The Mark of Zorro (1920, Fred Niblo)

Douglas Fairbanks is the proto-Batman title character, a rich property owner’s dullard son by day, masked avenger of the poor locals by night. He even has a batcave beneath the mansion, but of course no batmobile because Zorro rides a horse. As “Don Diego,” he bores the lovely Lolita and shames his father, performing handkerchief tricks and playing with shadow puppets – but as Zorro he kicks the asses of oppressors who would beat the natives and over-tax the whites. I liked the swordplay and acrobatics, but I admit I also liked the shadow puppets.

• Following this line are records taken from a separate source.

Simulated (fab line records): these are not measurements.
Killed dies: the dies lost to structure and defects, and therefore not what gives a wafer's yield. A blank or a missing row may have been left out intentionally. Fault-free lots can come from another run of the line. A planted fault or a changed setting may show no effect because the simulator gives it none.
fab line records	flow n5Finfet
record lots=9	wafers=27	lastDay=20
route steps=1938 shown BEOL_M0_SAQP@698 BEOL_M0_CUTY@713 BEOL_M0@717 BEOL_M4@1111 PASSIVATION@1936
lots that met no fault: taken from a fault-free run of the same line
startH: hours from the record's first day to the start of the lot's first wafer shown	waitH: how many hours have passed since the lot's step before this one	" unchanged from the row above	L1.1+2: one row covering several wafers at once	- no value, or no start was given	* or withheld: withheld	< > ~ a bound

The first of at least thirty Zorro movies. Fairbanks was transitioning from comic hero to action star, would somewhat reprise his role in Son of Zorro five years later. Niblo was probably best-known for directing the original Ben-Hur. Very good live organ score at the Fox.

preceded by…
Three For Breakfast (1948, Jack Hannah)
An uncensored vintage Disney cartoon complete with culturally-insensitive Asian caricatures. Donald sees his pancakes stolen by Chip ‘n Dale (chattery, but with no actual dialogue), cooks up a rubber-cement pancake to thwart them, but fails, gets brutally beaten for refusing to share his meal with home intruders.